GOP Rep. Mike Coffman Wins Again in Colorado’s 6th District
Defeats state Sen. Morgan Carroll in the Aurora-based district
Republican Rep. Mike Coffman has prevailed in Colorado’s 6th District, one of the closest-watched House races in the country, with The Associated Press projecting he will beat Democratic challenger Morgan Carroll.
Coffman led Carroll 51 percent to 43 percent with 70 percent of precincts reporting.
Colorado’s 6th District is anchored by Aurora, the state’s third largest city, and includes the outer suburbs north, east and south of Denver. Coming into Election Day, the race was rated Tilts Republican by The Rothenberg & Gonzales Political Report/Roll Call.
Coffman made news with an August TV ad in which he said he didn’t care much for his party’s presidential nominee Donald Trump. He was among the first congressional Republicans to call on Trump to step aside after the release of the 2005 “Access Hollywood” tapes in early October. But Coffman later said he didn’t know if he’d vote for president.

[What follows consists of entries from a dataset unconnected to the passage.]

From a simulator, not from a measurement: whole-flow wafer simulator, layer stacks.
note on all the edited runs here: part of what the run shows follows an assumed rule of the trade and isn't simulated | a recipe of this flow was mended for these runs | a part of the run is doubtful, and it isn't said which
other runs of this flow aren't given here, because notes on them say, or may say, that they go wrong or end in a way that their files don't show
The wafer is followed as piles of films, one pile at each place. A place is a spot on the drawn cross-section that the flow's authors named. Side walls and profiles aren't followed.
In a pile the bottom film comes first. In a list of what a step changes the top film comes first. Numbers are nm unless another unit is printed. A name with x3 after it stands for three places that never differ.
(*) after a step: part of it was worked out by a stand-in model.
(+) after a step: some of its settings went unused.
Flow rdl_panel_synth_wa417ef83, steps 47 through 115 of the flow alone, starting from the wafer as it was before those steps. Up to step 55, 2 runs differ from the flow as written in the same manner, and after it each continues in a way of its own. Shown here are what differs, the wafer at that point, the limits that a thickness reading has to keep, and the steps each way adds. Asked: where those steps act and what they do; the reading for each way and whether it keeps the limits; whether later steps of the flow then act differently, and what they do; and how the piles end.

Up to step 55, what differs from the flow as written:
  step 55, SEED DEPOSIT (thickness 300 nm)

That didn’t stop Democrats from trying to tie him to Trump in this increasingly diverse suburban district that President Barack Obama twice won.
The GOP congressman has been a perennial Democratic target. In 2012, Coffman won re-election by just 2 points. He expanded his victory margin to 9 points two years later in 2014, a good year for the GOP.
Coffman has made an effort to reach out to his diversifying constituency, running ads this year that touted his advocacy for the Ethiopian community.
[Colorado’s Mike Coffman Might Not Vote for President]
Undefeated in four elections at the state level, the latest challenger, Carroll, was a third-generation Coloradan, from a family with a history in public service.
When Coffman was first elected to the House in 2008, he represented a solidly Republican 6th District in suburban Denver — its previous representative was Tom Tancredo, an archconservative nationally known for hard-line stances on illegal immigration.
But Coffman was on the short end of redistricting heading into the 2012 election. Under the new lines, the GOP had only a single-digit percentage point edge in voter registration in the district which was now 20 percent Hispanic.
The saving grace for the congressman is that Aurora, the district center which leans Democratic, is his hometown. He was born at Fort Leonard Wood, Missouri, where his father was stationed with the Army, and the family lived there for about a year before bouncing between Alaska, Arkansas and Europe.